Friday, 15 July 2016

My Top 10 Werewolf Films...

In looking at making a list of werewolf films that appeal to me, I discovered that they are few and far between. Of the standard monster tropes out there, the werewolf is indeed the poor cousin to vampires, re-animated horrors, and spectral bad-guys. The main approach that Hollywood takes with this creature nowadays is to posit it as a symbol of adolescent maturation, the change brought on by puberty and all of its scary and bewildering ramifications. Thus we have a slew of ‘teenaged werewolves’ movies and TV shows which, by-and-large, are fairly poor-quality, inordinately focussed upon sex, and usually comedic.

A problem with werewolves is that they only appear at certain times, ie. whenever it’s a full moon, which makes them rather predictable. This is especially so when it comes to television series based upon them. Conveniently, there’s always a full moon out when things go down on TV, whether it’s “Buffy the Vampire Slayer”, “Being Human”, “True Blood”, or “Teen Wolf”. This can often get in the way of an audience’s ability to suspend disbelief. Fortunately, everyone seems to agree that silver is bad for werewolves, unlike vampire shows where nobody can seem to make up their minds about how best to get rid of them.

The type of werewolf film which appeals to me are the ones which take as their raison d’etre the notion of the ‘beast within’, moving beyond the simple appearance of secondary sex characteristics and into the realm of uncontainable rage and bestial impulses. Here, things get far more interesting (and way less funny). Given my preference, the list of movies narrows down even more, and, in order to make this exercise worthwhile, I’ve had to move beyond the merely lupine and embrace a wider scope of material which encompasses people turning into all sorts of other creatures. Hopefully, I’ll be able to string this out to a list of ten!

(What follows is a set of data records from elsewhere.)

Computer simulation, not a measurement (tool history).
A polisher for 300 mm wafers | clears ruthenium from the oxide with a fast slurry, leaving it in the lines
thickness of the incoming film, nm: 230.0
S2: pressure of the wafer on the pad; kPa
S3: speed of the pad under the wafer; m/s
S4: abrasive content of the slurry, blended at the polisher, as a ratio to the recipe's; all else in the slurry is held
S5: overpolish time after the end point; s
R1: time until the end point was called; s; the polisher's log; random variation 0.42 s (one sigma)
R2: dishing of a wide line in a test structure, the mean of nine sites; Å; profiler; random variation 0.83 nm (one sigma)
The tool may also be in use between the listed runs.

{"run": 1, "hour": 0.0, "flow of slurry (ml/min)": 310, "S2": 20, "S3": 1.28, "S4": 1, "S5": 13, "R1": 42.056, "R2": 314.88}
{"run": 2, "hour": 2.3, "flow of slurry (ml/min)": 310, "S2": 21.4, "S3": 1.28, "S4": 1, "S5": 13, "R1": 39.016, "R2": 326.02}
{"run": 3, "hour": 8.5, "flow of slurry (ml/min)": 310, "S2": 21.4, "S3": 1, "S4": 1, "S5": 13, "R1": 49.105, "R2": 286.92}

Again, the list is completely chronological, not a ranking by quality.

Waggner, George (1941), “The Wolf-Man”


This is the seminal Universal Horror film that really kickstarted the whole werewolf movie genre. Lon Chaney Jr. arrives at the ancestral British seat of his family, bringing his brash but adorable American ways to a quaint English village. He settles in and begins to woo the daughter of the local antiques dealer. Things are going swimmingly until the gypsies come to town and, after a romantic evening at the gypsy fair, our American hero is bitten by a ‘wolf-like creature’ while defending his potential new girlfriend from its ministrations. Of course we all know what comes next...

Lon Chaney had big shoes to fill, what with his father being the infamous “man of a thousand faces”, and he doesn’t disappoint here in his transformation. As a human being his distress is palpable and the audience is immediately drawn to his plight. On the flipside, Bela Lugosi plays the first werewolf who bites Chaney and is killed by him (with a silver-headed walking stick): this is Dracula ‘phoning it in. Lugosi was alternately good and bad in roles, but this is a stinker; fortunately, he’s not in it for long. They didn’t even bother to give his character a different name!

The plot is twisty and unnerving, leaving the viewer on their seat’s edge until the final, tragic, scene. On top of it all, there’s a nice piece of doggerel which gets drummed into your consciousness and which will stay with you forever:

“Even a man who is pure in heart
And says his prayers by night,
Will become a wolf when the wolfsbane blooms
And the Autumn moon is bright.”

Tourneur, Jacques (1942), “Cat People”


Producer Val Lewton and Director Jacques Tourneur were brilliant when it came to making scary movies. They never had a lot to work with, in terms of script, plot, scenery, actors, or special effects, and yet they always came up with the goods. On one occasion, Lewton was thrown a copy of Jane Eyre and told to “do something with this, but call it ‘I Walked With A Zombie’”; even with those crippling limitations he made an excellent film.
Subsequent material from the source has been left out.